RecursionError while saving a model's state dict

Jordan_Juras · March 9, 2020, 1:49pm

Hi,

I am having an ongoing issue with saving the ‘state_dict’ of my model/optimiser. I have followed the guidance from this forum, which encourages saving the state dictionaries of the model and optimiser separately. I unfortunately cannot do this, as the action produces a python recursion error - which states that the limit is reached. If I increase the limit with sys.setrecursionlimit, I get a segfault.

I have worked around this by simply saving the model and the optimiser in their entirety. However, I have updated some functionality in the model for visualisation and testing, and I need to transfer the state dict of the legacy model to the new model to use the functionality.

Has anyone else ran into this issue?

The model is a convolution vae with 4 layers separating the latent space from each of the input and output. The input dimension is [N_batch, 1, 33075], but kernel sizes do not exceed 5 samples. Latent space dimension is on the order of [1, hundreds].

As far as I can tell this is a standard size model (?). Training was not problematic in time.
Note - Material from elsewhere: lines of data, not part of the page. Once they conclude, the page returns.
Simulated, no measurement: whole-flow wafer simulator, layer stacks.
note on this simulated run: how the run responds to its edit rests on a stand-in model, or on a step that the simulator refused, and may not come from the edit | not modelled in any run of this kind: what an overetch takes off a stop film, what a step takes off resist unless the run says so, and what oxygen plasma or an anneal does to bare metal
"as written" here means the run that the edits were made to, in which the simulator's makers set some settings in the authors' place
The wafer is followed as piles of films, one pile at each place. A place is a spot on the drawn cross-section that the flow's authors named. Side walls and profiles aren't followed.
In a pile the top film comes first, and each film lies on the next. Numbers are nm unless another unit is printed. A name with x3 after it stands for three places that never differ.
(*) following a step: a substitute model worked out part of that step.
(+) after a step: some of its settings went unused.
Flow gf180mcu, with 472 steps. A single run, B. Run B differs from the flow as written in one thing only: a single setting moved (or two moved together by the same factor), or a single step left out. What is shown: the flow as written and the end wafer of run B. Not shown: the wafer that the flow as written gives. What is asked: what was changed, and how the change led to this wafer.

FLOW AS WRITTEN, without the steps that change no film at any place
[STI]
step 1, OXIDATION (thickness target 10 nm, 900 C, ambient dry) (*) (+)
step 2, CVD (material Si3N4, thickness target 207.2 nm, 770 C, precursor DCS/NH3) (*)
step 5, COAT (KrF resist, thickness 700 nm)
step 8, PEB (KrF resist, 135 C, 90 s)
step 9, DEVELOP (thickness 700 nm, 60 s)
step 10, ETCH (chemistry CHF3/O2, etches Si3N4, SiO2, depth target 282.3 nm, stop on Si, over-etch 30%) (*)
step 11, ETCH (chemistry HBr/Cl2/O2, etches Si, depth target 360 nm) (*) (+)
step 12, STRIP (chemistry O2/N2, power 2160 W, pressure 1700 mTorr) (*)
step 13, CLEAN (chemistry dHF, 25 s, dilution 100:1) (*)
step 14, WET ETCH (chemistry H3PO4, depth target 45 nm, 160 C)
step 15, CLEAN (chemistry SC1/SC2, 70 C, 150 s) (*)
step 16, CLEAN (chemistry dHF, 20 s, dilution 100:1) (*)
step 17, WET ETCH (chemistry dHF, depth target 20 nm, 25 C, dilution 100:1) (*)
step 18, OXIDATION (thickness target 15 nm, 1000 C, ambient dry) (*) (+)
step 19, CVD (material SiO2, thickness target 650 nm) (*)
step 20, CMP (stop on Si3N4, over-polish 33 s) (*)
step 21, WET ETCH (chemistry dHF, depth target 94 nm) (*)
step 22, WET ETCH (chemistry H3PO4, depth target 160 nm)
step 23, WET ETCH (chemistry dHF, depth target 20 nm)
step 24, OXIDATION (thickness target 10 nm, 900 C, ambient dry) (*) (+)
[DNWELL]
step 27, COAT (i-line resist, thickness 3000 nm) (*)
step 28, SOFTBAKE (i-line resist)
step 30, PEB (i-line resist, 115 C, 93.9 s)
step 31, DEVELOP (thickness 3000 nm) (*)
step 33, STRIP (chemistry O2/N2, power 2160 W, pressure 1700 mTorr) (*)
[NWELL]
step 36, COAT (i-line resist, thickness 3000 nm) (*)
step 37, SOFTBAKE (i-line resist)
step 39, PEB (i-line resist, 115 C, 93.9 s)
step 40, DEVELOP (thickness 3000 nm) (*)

Any help would be greatly appreciated.

ptrblck · March 10, 2020, 4:35am

You will get a max recursion error, if you have assigned the model to itself somewhere.
This code demonstrates the issue:


class MyModel(nn.Module):
    def __init__(self):
        super(MyModel, self).__init__()
        self.fc1 = nn.Linear(1, 1)
        self.model = self # will create recursion error
        
    def forward(self, x):
        x = self.fc1(x)
        return x

model = MyModel()
model.state_dict()

If you remove the self.model = self assignment, the state_dict can be created.
Could you check your model for such a loop?